How do you efficiently debug reference count problems in shared memory? - algorithm

Assume you have a reference counted object in shared memory. The reference count represents the number of processes using the object, and processes are responsible for incrementing and decrementing the count via atomic instructions, so the reference count itself is in shared memory as well (it could be a field of the object, or the object could contain a pointer to the count, I'm open to suggestions if they assist with solving this problem). Occasionally, a process will have a bug that prevents it from decrementing the count. How do you make it as easy as possible to figure out which process is not decrementing the count?
One solution I've thought of is giving each process a UID (maybe their PID). Then when processes decrement, they push their UID onto a linked list stored alongside the reference count (I chose a linked list because you can atomically append to head with CAS). When you want to debug, you have a special process that looks at the linked lists of the objects still alive in shared memory, and whichever apps' UIDs are not in the list are the ones that have yet to decrement the count.
The disadvantage to this solution is that it has O(N) memory usage where N is the number of processes. If the number of processes using the shared memory area is large, and you have a large number of objects, this quickly becomes very expensive. I suspect there might be a halfway solution where with partial fixed size information you could assist debugging by somehow being able to narrow down the list of possible processes even if you couldn't pinpoint a single one. Or if you could just detect which process hasn't decremented when only a single process hasn't (i.e. unable to handle detection of 2 or more processes failing to decrement the count) that would probably still be a big help.
(There are more 'human' solutions to this problem, like making sure all applications use the same library to access the shared memory region, but if the shared area is treated as a binary interface and not all processes are going to be applications written by you that's out of your control. Also, even if all apps use the same library, one app might have a bug outside the library corrupting memory in such a way that it's prevented from decrementing the count. Yes I'm using an unsafe language like C/C++ ;)
Edit: In single process situations, you will have control, so you can use RAII (in C++).

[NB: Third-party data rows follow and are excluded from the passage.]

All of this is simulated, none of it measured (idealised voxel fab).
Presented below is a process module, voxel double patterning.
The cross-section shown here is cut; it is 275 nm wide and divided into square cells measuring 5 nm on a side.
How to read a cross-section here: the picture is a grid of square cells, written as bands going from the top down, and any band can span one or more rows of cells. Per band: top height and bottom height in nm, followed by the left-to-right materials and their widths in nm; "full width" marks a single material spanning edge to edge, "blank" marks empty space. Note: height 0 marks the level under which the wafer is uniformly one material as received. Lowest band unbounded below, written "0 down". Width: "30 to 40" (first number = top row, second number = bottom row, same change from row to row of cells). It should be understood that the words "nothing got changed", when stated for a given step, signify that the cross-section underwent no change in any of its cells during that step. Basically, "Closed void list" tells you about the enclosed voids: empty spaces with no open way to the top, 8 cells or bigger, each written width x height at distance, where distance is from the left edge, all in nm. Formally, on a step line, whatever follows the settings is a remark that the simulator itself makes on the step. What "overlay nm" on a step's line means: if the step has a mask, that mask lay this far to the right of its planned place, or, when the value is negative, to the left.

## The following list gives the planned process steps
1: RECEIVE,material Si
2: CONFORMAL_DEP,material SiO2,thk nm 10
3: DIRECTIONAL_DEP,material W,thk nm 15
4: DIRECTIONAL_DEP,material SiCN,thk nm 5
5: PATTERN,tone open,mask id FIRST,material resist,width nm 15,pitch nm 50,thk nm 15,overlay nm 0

You could do this using only a single extra integer per object.
Initialise the integer to zero. When a process increments the reference count for the object, it XORs its PID into the integer:
object.tracker ^= self.pid;
When a process decrements the reference count, it does the same.
If the reference count is ever left at 1, then the tracker integer will be equal to the PID of the process that incremented it but didn't decrement it.
This works because XOR is commutative ( (A ^ B) ^ C == A ^ (B ^ C) ), so if a process XORs the tracker with its own PID an even number of times, it's the same as XORing it with PID ^ PID - that's zero, which leaves the tracker value unaffected.
You could alternatively use an unsigned value (which is defined to wrap rather than overflow) - adding the PID when incrementing the usage count and subtracting it when decrementing it.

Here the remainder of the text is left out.